Overview of 2016

Performance and remuneration

We recognise remuneration is an area of particular interest to shareholders and regulators. In setting and considering changes to remuneration, it is critical we listen to and take account of their views and insights. We have continued enhancing our disclosures, including ensuring fair and responsible2 remuneration.

The audited remuneration tables are disclosed in our 2016 consolidated and separate financial statements.

Disclosures relating to senior managers and material risk takers are provided in our 2016 Pillar 3 risk management report.

1 An organisation’s Gini coefficient represents the degree of variation of remuneration of its employees. The value is between 0 and 1, where 0 indicates that all employees are paid the same.
2 Fair and responsible remuneration is defined as ensuring executive remuneration is reviewed in the context of overall remuneration within Barclays Africa. This includes remuneration decisions which are made in the context of sharing value that takes shareholders, customers and all level of our employees into account.
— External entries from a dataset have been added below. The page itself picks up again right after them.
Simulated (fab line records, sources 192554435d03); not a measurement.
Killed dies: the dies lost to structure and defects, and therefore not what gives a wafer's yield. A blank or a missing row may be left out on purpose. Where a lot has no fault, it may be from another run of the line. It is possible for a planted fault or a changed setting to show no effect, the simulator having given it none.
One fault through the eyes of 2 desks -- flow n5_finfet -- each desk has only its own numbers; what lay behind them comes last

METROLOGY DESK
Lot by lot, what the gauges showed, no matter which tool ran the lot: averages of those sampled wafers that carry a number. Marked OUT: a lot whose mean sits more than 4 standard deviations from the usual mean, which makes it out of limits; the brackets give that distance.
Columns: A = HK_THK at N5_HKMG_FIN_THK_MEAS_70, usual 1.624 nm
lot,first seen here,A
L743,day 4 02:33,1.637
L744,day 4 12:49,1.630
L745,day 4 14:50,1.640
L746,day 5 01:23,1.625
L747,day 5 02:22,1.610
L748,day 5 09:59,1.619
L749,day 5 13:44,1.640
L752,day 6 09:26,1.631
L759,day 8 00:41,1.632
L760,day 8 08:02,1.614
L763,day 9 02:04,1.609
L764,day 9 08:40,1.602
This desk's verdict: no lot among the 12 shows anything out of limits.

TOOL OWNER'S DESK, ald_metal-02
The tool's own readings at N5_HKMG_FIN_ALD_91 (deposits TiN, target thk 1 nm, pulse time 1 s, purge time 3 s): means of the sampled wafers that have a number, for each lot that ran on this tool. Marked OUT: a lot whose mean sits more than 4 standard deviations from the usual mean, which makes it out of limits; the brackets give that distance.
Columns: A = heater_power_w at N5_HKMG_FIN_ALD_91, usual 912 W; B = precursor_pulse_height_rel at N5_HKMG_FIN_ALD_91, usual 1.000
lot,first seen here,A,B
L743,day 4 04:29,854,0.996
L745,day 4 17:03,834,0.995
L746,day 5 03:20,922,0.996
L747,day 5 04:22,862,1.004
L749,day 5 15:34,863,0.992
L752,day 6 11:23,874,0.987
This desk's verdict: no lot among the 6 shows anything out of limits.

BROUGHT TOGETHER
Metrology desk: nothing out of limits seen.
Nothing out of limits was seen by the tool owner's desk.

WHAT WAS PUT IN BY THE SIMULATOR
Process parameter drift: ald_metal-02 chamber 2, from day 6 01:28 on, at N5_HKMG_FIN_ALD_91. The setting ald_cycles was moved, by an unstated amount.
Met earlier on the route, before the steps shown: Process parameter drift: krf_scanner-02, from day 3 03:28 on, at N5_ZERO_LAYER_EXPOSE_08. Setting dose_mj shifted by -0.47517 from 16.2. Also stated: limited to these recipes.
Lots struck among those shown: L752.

Our response to remuneration matters raised by shareholders is outlined below:

Feedback Actions
Disclosure of executive remuneration needs to be enhanced and the link between performance and reward needs to be more transparent. Additional disclosures, including the bonus pool for executive directors and prescribed officers, have been included to enhance the transparency between performance and remuneration. This includes a simplified disclosure of executive bonuses, including the split between Group, business and individual performance.
Executives need to have enhanced exposure to the share price. Minimum shareholding requirements have been introduced for all Executive Committee members.
There is a lack of long-term incentive awards to align executive pay with shareholder interests.  We intend to grant forfeitable performance shares under our Long-Term Incentive Plan in 2017. In accordance with the plan’s rules, these will vest in three years, subject to the achievement of key financials and strategic targets. This will further align executive reward with shareholder value.
Critical leadership needs to be retained to protect shareholder value.  Forfeitable restricted shares, with a two-year performance period, have been awarded to 74 executives with skills critical to the successful separation from Barclays PLC. Further awards will be granted in 2017 to ensure key skills are protected. 
There has to be fair and responsible pay across the Group.  We continue to award higher pay increases at the more junior levels. This is reflected in our 2016 Gini coefficient of 0.44. 

Pay and performance highlights

We considered the following Barclays Africa performance headlines in making compensation decisions in 2016:

  • Group headline growth of 5% (2% growth in South Africa and 17% in the Rest of Africa) as income outpaced cost increases
  • Return on equity declined slightly to 16.6%
  • Revenue growth of 8% underpinned by consistently strong contribution from our Rest of Africa and Corporate and Investment Bank
  • Cost-to-income ratio improved from 56% in 2015 to 55.2% in 2016

Our decisions on total compensation were made against the backdrop of these performance headlines, while considering our compensation trends over prior years. The outcomes of our decisions on the Group’s total compensation for 2016 can be summarised as follows:

  • The compensation to net income ratio is 32.7%, which is 0.2 percentage points lower than 2015.
  • The compensation to pre-compensation profit before tax increased by 0.8 percentage points.
  • Total compensation increased to R20.828bn (5.1%), of which salaries increased to R15.917bn (5.5%). The year-on-year changes illustrate our continued focus on these ratios and generating quality earnings with a focus on costs.
  • The ratio of our annual bonus pool to headline earnings continued to reduce in 2016 (15.2%).

Regulatory impacts

Our remuneration approach and disclosures fully comply with regulatory and statutory provisions relating to reward governance in all the countries in which we operate. They are also in accordance with relevant regulatory requirements in the United Kingdom and European Union.

We have changed the structure of this report to align with the principles and recommended practices of King IV as we demonstrate our continued commitment to strong corporate governance:

  • This report is split into three sections: Section A details our remuneration policy and governance, Section B addresses the implementation of the remuneration policy in 2016, and Section C highlights changes envisaged in 2017.
  • We have increased transparency, to ensure fair and responsible pay through the disclosure of relative measures such as our 2016 Gini coefficient (calculated by VASDEX Associates Proprietary Limited – a specialist performance and reward consultancy).
  • We enhanced the disclosure of executive performance to demonstrate alignment of remuneration with performance.
  • As required by Regulation 43 of the South African Banks Act (Act no. 94 of 1990), the remuneration of risk, compliance, legal and internal audit employees is determined independently within the function, rather than by the business they support, and within the parameters of the pool we allocated to them.
  • We have continued focusing on compliance with the European Union’s Capital Requirements Directive (CRD) IV, and, in particular, the 2:1 maximum ratio of variable to fixed pay, additional holding periods and clawback provisions for material risk takers.